Does $\int_{3/\pi}^{+\infty}\ln\left(\cos1/t\right)dt$ converge?

Question

Good evening

Does $\displaystyle \int_{\frac{3}{\pi}}^{+\infty}\ln\left(\cos\frac {1}{t} \right) \, dt$ converge?

My solution :

I use this integrale as a reference : $\displaystyle \int_1^{+\infty}\frac {1}{t^{\alpha}} \, dt$ converges if $\alpha>1$

$$\ln\left(\cos\frac {1}{t}\right)=\ln\left(1+[\cos\frac {1}{t}-1]\right)\;\sim_{+\infty}\;\cos\frac {1}{t}-1\;\sim_{+\infty}\frac{1}{2t^2}$$

$\displaystyle \int_{\frac{3}{\pi}}^{+\infty}\frac{1}{2t^2}dt$ converges thus $\displaystyle \int_{\frac{3}{\pi}}^{+\infty}\ln\left(\cos\frac {1}{t}\right)dt$ converges.

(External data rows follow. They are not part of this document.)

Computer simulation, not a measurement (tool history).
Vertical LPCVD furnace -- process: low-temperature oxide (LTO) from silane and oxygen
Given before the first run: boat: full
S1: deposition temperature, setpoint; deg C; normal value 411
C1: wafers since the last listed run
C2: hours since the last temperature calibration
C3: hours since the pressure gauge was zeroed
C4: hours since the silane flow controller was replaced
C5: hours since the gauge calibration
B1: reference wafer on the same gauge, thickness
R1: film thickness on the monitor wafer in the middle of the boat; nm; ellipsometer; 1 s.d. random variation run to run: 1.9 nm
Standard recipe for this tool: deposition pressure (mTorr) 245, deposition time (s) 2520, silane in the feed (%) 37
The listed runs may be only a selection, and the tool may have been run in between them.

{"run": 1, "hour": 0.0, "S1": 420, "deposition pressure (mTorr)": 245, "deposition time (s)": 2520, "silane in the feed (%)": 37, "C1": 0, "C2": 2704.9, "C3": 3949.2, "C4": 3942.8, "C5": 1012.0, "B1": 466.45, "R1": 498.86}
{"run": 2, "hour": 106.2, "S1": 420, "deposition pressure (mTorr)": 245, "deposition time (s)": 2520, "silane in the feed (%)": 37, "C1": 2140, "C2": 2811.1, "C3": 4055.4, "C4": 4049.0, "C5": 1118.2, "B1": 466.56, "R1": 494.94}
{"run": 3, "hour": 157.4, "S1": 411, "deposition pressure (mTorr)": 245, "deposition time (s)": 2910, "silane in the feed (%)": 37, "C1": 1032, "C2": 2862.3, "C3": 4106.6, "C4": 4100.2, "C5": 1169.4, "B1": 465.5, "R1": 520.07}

I haven't got the correction, so I would like to know if it is correct? Thanks

Answer 1

Correct if you add a minus before $\frac {1}{2t^2}$.

Other method:

With the substitution $u=1/t $ , the integrale has the same nature than

$$\int_0\frac {1}{u^2}\ln (\cos (u))du $$

but as you almost said, when $u\to 0^+,$

$$\ln (\cos (u))\sim \cos (u)-1\sim -\frac {u^2}{2} .$$

thus, the integrand of this integrale has a finite limit. So it converges .

Answer 2

$$ 2(x-1) < \ln x \text{ if } 0<x<1. $$ $$ 1 - \frac{x^2} 2 \le \cos x $$

$$ \text{Therefore } 0 \ge \int_{3/\pi}^\infty \ln\left( \cos \frac 1 t \right) \, dt \ge \int_{3/\pi} 2 \left( \left(\cos\frac 1 t\right) -1 \right) dt \ge \int_{3/\pi} ^\infty \frac {-1} {t^2} \, dt > - \infty. $$

Answer 3

By enforcing the substitution $t\mapsto\frac{1}{\theta}$ we are left with $$ \int_{0}^{\pi/3}\frac{\log\cos\theta}{\theta^2}d\theta\stackrel{\text{IBP}}{=}\frac{3\log 2}{\pi}-\int_{0}^{\pi/3}\frac{\tan\theta}{\theta}\,d\theta$$ where $\frac{\tan\theta}{\theta}$ is a continuous, positive, increasing and convex function on $\left(0,\tfrac{\pi}{3}\right)$,
bounded between $1$ and $\frac{3\sqrt{3}}{\pi}$.